NS. I notice you play in the realm of imagination and language quite comfortably. I want to know more. When a piece comes to you are aware of the impulses leading it or you?

JOSH: Imagination… isn’t that what it’s all about? If writers are trying to elicit emotional responses in total strangers… if I’m trying to make a man in Tuscaloosa or a woman from Seattle feel something–whether it’s pathos or joy–there are only so many emotions to choose from. Writers are recycling these emotions, which puts an exponential pressure on individual authors to find new images, new metaphors to say things other writers have already commented upon. This can be precarious, almost atrophying if you dwell on it too long. It’s been my experience that it’s best to force a few pages out, even bad pages, usually bad pages at first, and then hone and sculpt from there: sift for the image that can render anger or ambivalence in an exciting, totally original way. We have to select the image to modify the story’s emotional stakes.

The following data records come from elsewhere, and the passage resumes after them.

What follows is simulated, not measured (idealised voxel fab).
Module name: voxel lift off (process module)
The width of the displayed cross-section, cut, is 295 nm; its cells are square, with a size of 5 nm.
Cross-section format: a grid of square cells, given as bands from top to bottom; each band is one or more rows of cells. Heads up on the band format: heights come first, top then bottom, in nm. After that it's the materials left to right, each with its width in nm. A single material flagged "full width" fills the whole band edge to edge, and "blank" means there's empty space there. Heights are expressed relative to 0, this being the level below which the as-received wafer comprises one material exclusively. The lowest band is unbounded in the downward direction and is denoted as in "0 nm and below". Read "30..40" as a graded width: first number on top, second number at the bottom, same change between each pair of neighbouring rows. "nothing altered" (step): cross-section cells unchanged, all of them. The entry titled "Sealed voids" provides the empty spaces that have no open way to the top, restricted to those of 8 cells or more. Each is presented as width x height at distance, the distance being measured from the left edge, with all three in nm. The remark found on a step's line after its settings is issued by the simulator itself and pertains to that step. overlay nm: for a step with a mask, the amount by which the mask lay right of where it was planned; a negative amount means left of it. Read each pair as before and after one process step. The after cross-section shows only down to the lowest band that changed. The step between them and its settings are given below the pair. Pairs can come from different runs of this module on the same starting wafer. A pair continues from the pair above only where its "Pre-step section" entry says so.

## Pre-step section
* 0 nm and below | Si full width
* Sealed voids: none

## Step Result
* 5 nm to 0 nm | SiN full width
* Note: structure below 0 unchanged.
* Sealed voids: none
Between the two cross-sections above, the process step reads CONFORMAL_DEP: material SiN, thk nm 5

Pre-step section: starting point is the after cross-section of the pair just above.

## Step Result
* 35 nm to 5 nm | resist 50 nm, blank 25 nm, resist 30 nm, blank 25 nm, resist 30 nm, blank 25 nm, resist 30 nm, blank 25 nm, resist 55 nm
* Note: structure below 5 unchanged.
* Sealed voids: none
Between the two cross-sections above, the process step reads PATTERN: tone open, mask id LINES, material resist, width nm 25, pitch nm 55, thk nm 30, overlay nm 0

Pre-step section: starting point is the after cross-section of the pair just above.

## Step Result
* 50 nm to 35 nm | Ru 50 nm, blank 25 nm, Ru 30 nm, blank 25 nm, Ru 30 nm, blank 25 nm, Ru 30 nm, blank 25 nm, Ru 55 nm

I have the attention span of a weimaraner on crystal meth, so for me, one of the struggles is to keep my stories or novels in scenes with unusual, often unpredictable scenarios unfurling. I like to put my readers in visceral and macabre scenes, never for shock value, always leading toward a thoughtful conclusion, what Margaret Atwood called the “unexpected inevitable.” And hopefully I’ll tell a wild story along the way.

NS. You teach a lot of classes. What are you teaching and where? Do you have a favorite?

JOSH: I teach at the Writing Salon in San Francisco. I run a Sunday night fiction workshop, which is really fun. Always a great group of people. Most of the time we focus on student work, but if I see similar issues creeping through multiple submissions, I’ll do mini-lectures. But more often than not, the emphasis stays on students’ stories and peer feedback. We laugh a lot in those classes. I always teach from the vantage point of revision, the idea, as William Gass astutely said, that a rough draft is just the words that will lead you to the right words. Once you accept that rough drafts are by definition crappy, I think there’s a liberty in that. You give yourself the space to renovate stories that have problems.

Also, through the Salon, I teach classes geared more toward honing specific aspects of story telling. For example, starting in February, I’m teaching a 5-week course just on dialogue, which I employ congenitally in my own work. I’m really excited to see the synergy that develops in there.

I teach an Intro to Fiction class through UC Berkeley’s ASUC studios. These are 6-week courses, and we tackle a different element of story telling each session. It’s a nice way to “get your feet wet” if this odd, fiction thingie interests you.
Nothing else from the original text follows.